Bucketing in MXNet

Bucketing is a way to train multiple networks with “different, but similar” architectures that share the same set of parameters. A typical application is in recurrent neural networks (RNNs). Unrolling the network explicitly in time is commonly used to implement RNNs in toolkits that use symbolic network definition. For explicit unrolling, we need to know the sequence length in advance. To handle all of the sequences, we need to unroll the network to the maximum possible sequence length. However, this could be wasteful because on shorter sequences, most of the computations are done on padded data.

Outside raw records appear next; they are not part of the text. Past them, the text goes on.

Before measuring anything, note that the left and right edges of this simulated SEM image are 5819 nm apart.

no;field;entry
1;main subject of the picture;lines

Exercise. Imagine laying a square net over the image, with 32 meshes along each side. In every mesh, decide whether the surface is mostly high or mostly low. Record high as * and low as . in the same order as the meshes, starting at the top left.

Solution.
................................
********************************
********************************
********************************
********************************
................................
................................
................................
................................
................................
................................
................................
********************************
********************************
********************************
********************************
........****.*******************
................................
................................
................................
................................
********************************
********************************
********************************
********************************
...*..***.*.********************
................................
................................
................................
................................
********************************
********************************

Bucketing, borrowed from TensorFlow’s sequence training example, is a simple solution. Instead of unrolling the network to the maximum possible sequence, we unroll multiple instances of different lengths (e.g., length 5, 10, 20, 30). During training, we use the most appropriate unrolled model for each mini-batch of data with different sequence length. For RNNs, although those models have different architecture, the parameters are shared in time. So although models in different buckets are selected to train in different mini-batches, essentially the same set of parameters are being optimized. MXNet reuses the internal memory buffers among all executors.

For simple RNNs, you can use a for loop to explicitly go over the input sequences and perform a back-propagate through time by maintaining the connection of the states and gradients through time. This has the potential to slow processing, however. This approach works with variable length sequences. For more complicated models (e.g., translation that uses a sequence-to-sequence model), explicitly unrolling is the easiest way. In this example, we introduce the MXNet APIs that allows us to implement bucketing.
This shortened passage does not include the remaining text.